Newsom rejects settlement to restore funding to UCLA, vows to ‘fight like hell’ against Trump admin
Trump administration sought to force UCLA to end race-based scholarships and gender-affirming care in exchange for restoring frozen funding
UCLA risks losing $584M in research funds as Newsom rejects Trump’s $1B settlement
California Gov. Gavin Newsom rejected the Trump administration’s $1 billion settlement offer, which would have restored hundreds of millions in federal research grants to the University of California, Los Angeles (UCLA), calling it “political extortion” and vowing legal resistance.
The dispute comes after a freeze on approximately $584 million in federal funding, which the Department of Justice imposed amid questions about UCLA’s handling of anti-Israel protests during the last two years.

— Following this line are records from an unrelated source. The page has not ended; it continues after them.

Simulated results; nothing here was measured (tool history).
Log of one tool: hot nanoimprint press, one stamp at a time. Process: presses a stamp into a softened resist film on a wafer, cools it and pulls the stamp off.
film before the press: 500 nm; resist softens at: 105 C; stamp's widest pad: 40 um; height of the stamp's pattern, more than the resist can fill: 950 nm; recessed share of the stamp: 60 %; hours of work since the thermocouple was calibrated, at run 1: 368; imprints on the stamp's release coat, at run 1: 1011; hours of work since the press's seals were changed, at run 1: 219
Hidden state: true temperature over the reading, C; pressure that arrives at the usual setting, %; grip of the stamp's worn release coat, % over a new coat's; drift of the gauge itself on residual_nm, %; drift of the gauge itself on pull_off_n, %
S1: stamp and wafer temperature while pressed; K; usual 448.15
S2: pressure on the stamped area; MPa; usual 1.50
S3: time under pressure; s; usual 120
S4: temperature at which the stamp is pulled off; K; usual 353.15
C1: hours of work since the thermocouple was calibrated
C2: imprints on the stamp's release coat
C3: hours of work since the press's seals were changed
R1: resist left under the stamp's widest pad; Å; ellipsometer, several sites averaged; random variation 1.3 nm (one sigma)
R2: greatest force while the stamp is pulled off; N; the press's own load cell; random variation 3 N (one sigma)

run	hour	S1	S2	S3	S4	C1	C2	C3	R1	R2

Newsom, joined by several Democratic state officials, condemned the proposed settlement as a “billion-dollar political shakedown” of the University of California system, stressing his emphatic refusal to cooperate with the Trump administration’s terms.
“UCLA is not going to sell their soul like Harvard or Brown or Penn or Columbia,” Newsom said. “Shame on all of them. We’re not. And we’re going to fight like hell to protect our democracy, our liberties, our freedoms.”
[RELATED: ‘UCLA raked in billions from feds while pushing DEI, anti-Israel ideology: REPORT’]
Under the proposed settlement, UCLA would be required to abandon a wide range of practices promoting Diversity, Equity, and Inclusion (DEI), such as race-based scholarships and “gender-affirming care,” and comply with new monitoring and data-sharing obligations.
The University of California at large self-reports to be the recipient of the most federally sponsored research activity among US institutions of higher education. It receives over $4 billion in federally sponsored research activity expenditures across its ten campuses.
Within the University of California alone, UCLA received $750 million in federal research awards in the 2024 federal fiscal year. That’s about 46 percent of its total $1.63 billion in research funding.
Columbia and Brown, both private universities, have reached multi-million-dollar settlements with the Trump administration. Harvard remains in ongoing negotiations.
Newsom also condemned Harvard administrators’ cooperation with federal authorities so far, warning that further compliance would require them to “sell [their] soul.”
“And let me make this crystal clear to everyone watching and make it crystal clear to the folks at Harvard,” Newsom said. “We will never ever sell our soul to Donald Trump. Harvard, I pray you are listening. How could you? Of all institutions, on tens of billions of dollars, what’s the point of your damn endowment if you cannot stand on principle?”
As previously reported by Campus Reform, Newsom’s promise to “fight like hell” against the federal government evidently may include a lawsuit against the administration’s alleged “extortion.”
“We will not be complicit in this kind of attack on academic freedom on this extraordinary public institution,” Newsom said. “We are not like some of those other institutions.”
Campus Reform has reached out to Gov. Newsom and UCLA for comment. This article will be updated accordingly.